Image via objetosconvidrio.blogspot.com.au
German-born artist Klaus Moje was a revolutionary maker, best known as the founder of the Australian National University’s Glass Workshop and, later, Canberra Glassworks.
Moje died on the weekend – just a few weeks shy of his 80th birthday – after a prolonged illness. He was considered a legend not only within the Australian glass scene, but internationally. His art was central to making Canberra Australia’s glass centre and putting Australia on the international map.

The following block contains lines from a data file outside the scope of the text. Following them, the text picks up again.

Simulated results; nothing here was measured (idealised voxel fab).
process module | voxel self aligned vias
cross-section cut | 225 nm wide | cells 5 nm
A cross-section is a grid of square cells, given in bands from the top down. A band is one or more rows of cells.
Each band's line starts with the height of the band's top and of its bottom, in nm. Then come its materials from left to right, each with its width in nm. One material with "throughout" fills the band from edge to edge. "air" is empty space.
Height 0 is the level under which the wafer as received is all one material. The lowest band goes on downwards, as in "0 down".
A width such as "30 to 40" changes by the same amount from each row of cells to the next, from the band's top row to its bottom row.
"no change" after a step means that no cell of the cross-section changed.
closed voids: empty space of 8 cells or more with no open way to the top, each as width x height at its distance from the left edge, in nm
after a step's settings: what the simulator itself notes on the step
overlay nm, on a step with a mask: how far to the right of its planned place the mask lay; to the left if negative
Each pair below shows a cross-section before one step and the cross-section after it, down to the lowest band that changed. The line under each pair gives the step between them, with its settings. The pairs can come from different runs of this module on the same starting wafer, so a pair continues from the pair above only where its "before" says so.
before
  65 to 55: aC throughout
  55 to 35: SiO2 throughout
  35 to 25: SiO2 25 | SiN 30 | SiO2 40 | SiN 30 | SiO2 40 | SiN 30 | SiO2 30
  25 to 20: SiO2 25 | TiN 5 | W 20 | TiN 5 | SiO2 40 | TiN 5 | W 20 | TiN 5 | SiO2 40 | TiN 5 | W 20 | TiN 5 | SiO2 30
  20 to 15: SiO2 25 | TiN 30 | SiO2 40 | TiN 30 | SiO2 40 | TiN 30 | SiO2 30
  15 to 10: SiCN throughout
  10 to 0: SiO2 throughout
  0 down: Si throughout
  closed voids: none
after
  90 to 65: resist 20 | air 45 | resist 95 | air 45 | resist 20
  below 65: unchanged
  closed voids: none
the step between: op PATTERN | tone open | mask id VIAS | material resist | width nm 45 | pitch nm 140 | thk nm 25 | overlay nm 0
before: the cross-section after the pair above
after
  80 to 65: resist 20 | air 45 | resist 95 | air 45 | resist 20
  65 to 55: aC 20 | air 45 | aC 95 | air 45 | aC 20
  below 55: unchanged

Moje pioneered a fused glass technique, working with cold glass sheets that had been hand-cut into strips and then painstakingly mapped out and then fused in the kiln. On occasion, he would use shaped molds to form a bowl or a plate – but more as a historical nods than a utilitarian object.
Klaus Moje; Photo Angie McDuff, Image courtesy Sabbia Gallery
American writer Bob Hicks described Moie’s technique : ‘It’s a rigorous, more analytical and sculptural process, one that thinks of glass less as a liquid than as a solid, and some of the skills it requires are similar to those a master of inlaid wood veneers might employ: exquisite joinery that makes a vivid whole of many unlike things.’
He has been described as ‘painting with glass’, particularly in his later work which gravitated to two-dimensional panels that from a distance could be mistaken as painting.
Moje encouraged – and celebrated – conceptual thinking equally as technical skill. In an interview he described himself: ‘As an artist I’m there; I’m a sponge. I transform what I see into my work. I am an artist living in my time.’
He never strayed from his love of the medium. ‘I believe glass loves me. My whole life has circled around this wonderful material … I know my focus is glass and will always be glass. This is my choice. This is my material, and I am in love with it’,’ he said.
Image courtesy the artist’s estate
A German who defined an Australian scene
Born in Germany in 1936 to a family of glass workers, he studied glass art Rheinbach and Hadamr, and began his artistic career creating carved and polished glass sculptures, before discovering fused glass techniques that would come to define his work.
Moje was invited to set up a glass program at ANU’s Canberra School of Art in 1982. It was like no other at the time, turning to coldworking techniques rather than just glassblowing. Today the ANU’s Glass Workshop is considered a leading glass centre with an international reputation.
Moje was also instrumental in setting up the Canberra Glassworks in the former Kingston Powerhouse in 2007. The venue is a tourist destination, where visitors can not only witness the process of the hot shop, but anyone can have a go themselves – with weekend drop in one-on-one classes. He remained a board member until his death.
Moje retired from teaching more than two decades ago and had been living and working on his far south coast property.
Image courtesy the artist’s estate
A painter in glass
Portland, Oregon is known as “glass city” in the US and the glass manufactured by Bullseye Glass in Portland is standard for both Canberra’s glass program and Moje’s personal artistic practice.
In June 2007, Moje was honoured with a retrospective exhibition at the Portland Art Museum. The Portland Panels showed almost 70 glass works large and small from roughly the past 30 years – some measuring as large as 6 x 4 feet.
Bruce Guenther, the Portland Museum’s chief curator, pointed out the essentially painterly aspect of Moje’s work and its connection to such movements as the Bauhaus school, Russian Constructivism and the Op Art movement of the 1960s
As the museum retrospective attested, Moje remained true to his vision of a rigorous and painterly abstract geometry, taking on a fluidity and freedom as he gained mastery over his technique with the years.
The retrospective at the Portland Art Museum was quickly followed in 2009 by the retrospective Klaus Moje: Painting with Glass at the Museum of Arts and Design in New York CityHis works are held in more than 60 public collections, including the National Gallery of Australia, the Victoria and Albert Museum in London and the Metropolitan Museum of Art in New York.
Moje was appointed an honorary Officer of the Order of Australia in 2006 for his service to visual arts.
He is survived by his wife, Brigitte Enders, and children.